OK, from the bottom up.
In the most dramatic slide in the dollar, between 1985 and 1987, the greenback fell 54 per cent against the deutschmark. HSBC is now forecasting that the euro will rise to $1.35 by the end of next year.
Yep, I remember the time very well. Those were the days! I paid less than $60 per month rent for a German studio. My 1985 VW Jetta with U.S. specs cost less than $8,000 delivered to me in Germany. The primary reason for the "sudden" devaluation was because the Fed and Western European banks collaborated on stopping the U.S. dollar which, in Feb of 1985, was at record high levels. In otherwords, they were killing us. Ronnie and company had domestic interest rates so high that foreign investors had little choice but to put their money in U.S. currency.

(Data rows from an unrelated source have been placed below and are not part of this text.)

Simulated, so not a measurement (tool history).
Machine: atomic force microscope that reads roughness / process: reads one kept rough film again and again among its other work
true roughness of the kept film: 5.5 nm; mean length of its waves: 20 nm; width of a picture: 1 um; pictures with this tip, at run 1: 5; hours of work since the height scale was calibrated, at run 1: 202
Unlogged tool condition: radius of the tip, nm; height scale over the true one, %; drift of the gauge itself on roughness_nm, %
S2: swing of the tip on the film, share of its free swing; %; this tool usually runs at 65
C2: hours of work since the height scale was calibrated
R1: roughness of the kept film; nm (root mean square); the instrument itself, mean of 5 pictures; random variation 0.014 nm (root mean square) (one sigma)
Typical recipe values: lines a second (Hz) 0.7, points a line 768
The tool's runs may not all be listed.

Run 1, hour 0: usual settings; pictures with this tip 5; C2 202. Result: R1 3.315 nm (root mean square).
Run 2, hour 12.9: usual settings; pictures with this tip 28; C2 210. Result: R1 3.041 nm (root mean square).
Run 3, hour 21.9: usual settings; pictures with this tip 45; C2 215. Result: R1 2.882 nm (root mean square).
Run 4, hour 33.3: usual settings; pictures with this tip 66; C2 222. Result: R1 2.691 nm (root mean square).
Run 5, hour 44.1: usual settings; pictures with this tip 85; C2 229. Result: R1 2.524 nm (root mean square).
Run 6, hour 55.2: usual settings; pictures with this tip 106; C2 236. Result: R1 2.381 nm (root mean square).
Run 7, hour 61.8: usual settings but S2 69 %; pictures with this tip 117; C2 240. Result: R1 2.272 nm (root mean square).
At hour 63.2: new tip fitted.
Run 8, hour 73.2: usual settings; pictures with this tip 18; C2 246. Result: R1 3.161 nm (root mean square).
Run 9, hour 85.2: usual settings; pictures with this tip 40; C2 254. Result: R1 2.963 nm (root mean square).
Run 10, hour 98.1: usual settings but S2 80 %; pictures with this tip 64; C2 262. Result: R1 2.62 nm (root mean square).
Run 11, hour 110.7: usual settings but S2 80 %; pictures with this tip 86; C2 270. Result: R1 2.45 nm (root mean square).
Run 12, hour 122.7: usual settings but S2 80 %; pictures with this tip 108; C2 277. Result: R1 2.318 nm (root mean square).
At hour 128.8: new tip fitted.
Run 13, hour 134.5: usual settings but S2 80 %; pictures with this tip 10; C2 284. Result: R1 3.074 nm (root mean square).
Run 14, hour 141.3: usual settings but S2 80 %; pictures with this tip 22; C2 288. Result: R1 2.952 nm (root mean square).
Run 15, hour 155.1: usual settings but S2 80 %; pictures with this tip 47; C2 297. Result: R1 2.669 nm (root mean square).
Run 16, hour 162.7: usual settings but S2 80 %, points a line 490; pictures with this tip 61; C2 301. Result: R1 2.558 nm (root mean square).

The dollar v Euro is 1.19 today.. if it goes to 1.25 foreign investors in US market stock will almost be forced to abandon... especially the portfolios with built in move activators.
What the Sterling and Yen do is not important (as much) regarding this issue and the holders of US issues and moving commodities (oil) denominated in dollars... The EEO wants oil to move to the EURO and Snow seems not a bit worried at the moment. Should he be? Is something more important afoot?
Well HJD1, I remember very well how all the international financial talking heads in '92-'93 were predicting the demise of the U.S. currency. Yep, the almighty German D-Mark was to be the currency of choice. It was so strong that some other European currencies were falling from the currency mechanism they had in place at the time. Yeah, I know, it should be different this time around with the Euro and all. Problem is, that it ain't.
Let the Europeans pay less for oil! Jeez, that is the least we could do. The doomsday experts were predicting the same thing a decade ago and it didn't happen. Everybody is in such a panic that their long-term recollections fail. There is no panic. I don't see the dollar disappearing anywhere because the European mechanism,
as we currently know it, without Russia, does not have the combined GDP to sustain it. Their service industies suck. Their capital goods industries stink. Their equities markets are a joke and their socialist labor is expensive. They can't maintain it. Now if the Russians climb on board with them, I'll immediately rephrase this little rant. Even with Russia
in its current condition on board, they don't match up. Russia first needs to get corruption under control. Then they need a capitalist kick in the ass.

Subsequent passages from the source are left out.